September Issue 2014

By | Arts & Culture | Books | Music | Published 10 years ago

When Coke Studio first premiered in Pakistan in the summer of 2008, no one knew what to expect. The concept of broadcasting live music performances and recording sessions in a studio setting was completely unheard of and unexplored. And yet, Coke Studio moved millions of Pakistanis. Developed by Rohail Hyatt and the Coca-Cola Company, Coke Studio was the only show on television where the classical prowess of Abida Parveen, Saieen Zahoor and Rahat Fateh Ali Khan could share the stage with the contemporary musical offerings of Ali Noor, Haniya, Zeb, Abrar-ul-Haq and many others.

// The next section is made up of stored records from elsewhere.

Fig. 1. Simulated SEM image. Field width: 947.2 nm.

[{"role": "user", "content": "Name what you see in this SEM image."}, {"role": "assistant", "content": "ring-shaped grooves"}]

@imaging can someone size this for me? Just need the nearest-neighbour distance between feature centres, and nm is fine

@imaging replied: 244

Six years later, the music programme has developed into a transnational movement, the perfect representation of Pakistan’s rhythm, harmony, texture and languages. In order to document its colourful journey, the Coca-Cola Company teamed up with Markings to launch a coffee-table book featuring highlights of each season, the ideas behind musical collaborations and a passionate foreword by Raza Kazim. Markings then bought the rights to the book, reprinted it and is currently gearing up for putting it up for sale.

A defiant crusader of the arts, Raza Kazim discusses what music has done and continues to do for the people of Pakistan. According to Kazim, the inception of Coke Studio has sparked a musical renaissance — bringing a fusion of seasoned folk sounds and new-age rock to the contemporary ear. For Kazim, this combination of heritage rhythms and modern instruments is about much more than making music — it is a quest for intellect, a hunger for answers and a lyrical story of Pakistan’s spectacular journey.

Kazim says, “Coke Studio has breathed substance and brought dynamics to the sleeping music scene in Pakistan. It has collected talent, resources, and a deep understanding of society, all focused on music — constructing a platform for debates and sparking deeper thought. I’m deeply grateful for all that Coke Studio has done to stimulate the people — people like me.”

Coke Studio: Sound of the Nation is decorated with pithy quotes from various artists; Ali Zafar deems it a progressive revival of music while Mohsin Hamid thinks it’s a form of hope. The book also contains stunning imagery and interesting pieces of Pakistan’s history in its different sections.

In the words of Rohail Hyatt, the celebration of Coke Studio in such a manner serves as a reminder to the Pakistani people that art and culture have been embedded in us for many generations — and the opportunity to explore such foundations through shows like Coke Studio is both inspiring and motivating.